Borzage’s heroes love technology. The hero’s main passion is tinkering with his car. Unfortunately, he never does anything serious with this interest, unlike later Borzage heroes who become engineers or scientists. The hero’s car links him to high technology and progress in the opening scenes. By contrast, his well-dressed, well-to-do rival drives a lavish horse-and-buggy. This suggests that respectability and social prominence are linked to backward, anti-progress forces. Kit and her boyfriend eventually open a garage, while the hero is away at war. Such garages, run by the heroes of later Borzage films, are a principal locale of Borzage’s cinema: Big City, Three Comrades. They too are signs of technological modernity.

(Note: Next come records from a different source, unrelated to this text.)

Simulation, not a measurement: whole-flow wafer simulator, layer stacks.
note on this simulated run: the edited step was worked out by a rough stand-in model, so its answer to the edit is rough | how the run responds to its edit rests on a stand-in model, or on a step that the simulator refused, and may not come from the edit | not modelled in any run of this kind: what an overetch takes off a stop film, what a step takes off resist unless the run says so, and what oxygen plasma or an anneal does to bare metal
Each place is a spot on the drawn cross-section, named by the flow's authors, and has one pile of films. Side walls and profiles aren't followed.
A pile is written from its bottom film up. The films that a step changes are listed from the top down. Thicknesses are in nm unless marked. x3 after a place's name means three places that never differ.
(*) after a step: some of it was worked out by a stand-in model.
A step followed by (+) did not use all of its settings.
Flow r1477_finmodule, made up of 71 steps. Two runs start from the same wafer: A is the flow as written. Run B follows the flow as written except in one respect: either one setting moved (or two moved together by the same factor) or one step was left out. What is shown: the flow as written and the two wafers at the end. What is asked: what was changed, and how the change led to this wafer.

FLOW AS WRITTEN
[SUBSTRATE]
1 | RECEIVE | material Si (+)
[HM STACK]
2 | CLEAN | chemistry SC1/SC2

A. White for New York Press:

Comparing Lazybones to its contemporary literary landmarks The Great Gatsby, Manhattan Transfer and An American Tragedy helps define how movies transmit deep insight through visual power. Steve, a feckless young man at the dawn of the automobile age, anticipates the existential protagonists who wait for life to happen. Letting romance pass him by, Steve helps an unwed mother raise her child and then slowly awakens to passion. Borzage shows Jones and Madge Bellamy’s sensuality with startling erotic attention—throughout his career he was certainly a master of the romantic dual close-up—and this conveys a profound sense of lost opportunity, of everyday tragedy. And this insight compares well to 1925’s other cinematic landmarks: The Gold Rush, Greed, Seven Chances, The Last Laugh, Master of the House—less ostentatious but no less deep.

Lazybones doubtlessly influenced the Johnny Mercer-Hoagy Carmichael song that celebrated Southern ease; more proof that Borzage’s films once touched the core of pop mythology. (Just as Bad Girl and After Tomorrow are quintessential Depression-era films, containing emotional values the recovering nation still hurries to forget.) In its sublimely simple way, Lazybones epitomizes the potency of American pop art at its most morally sophisticated—the same greatness that is underrated in Spielberg.

A. Kendall for TCM:

Lazybones, made prior to Murnau’s arrival on the lot, helps illuminate the degree to which Borzage’s visual style was influenced by the emigre. Borzage is in full command of the emotionally complex characters and moments of bitter pathos that highlight his “prime” work, but it lacks the visual eloquence that Murnau brought to the studio. … The emotional texture of Lazybones is remarkable for a film of 1925, and it would surely stand alongside Borzage’s best-known works, were it not for a misguided turn in the final reel, when Lazybones falls in love with his adoptive daughter Kit, who has just come of age. The sudden shift from paternal affection to sexual desire derails our identification with the hero, and makes us aware of the filmmaker trying to pile more pathos onto the story than its narrative framework can support.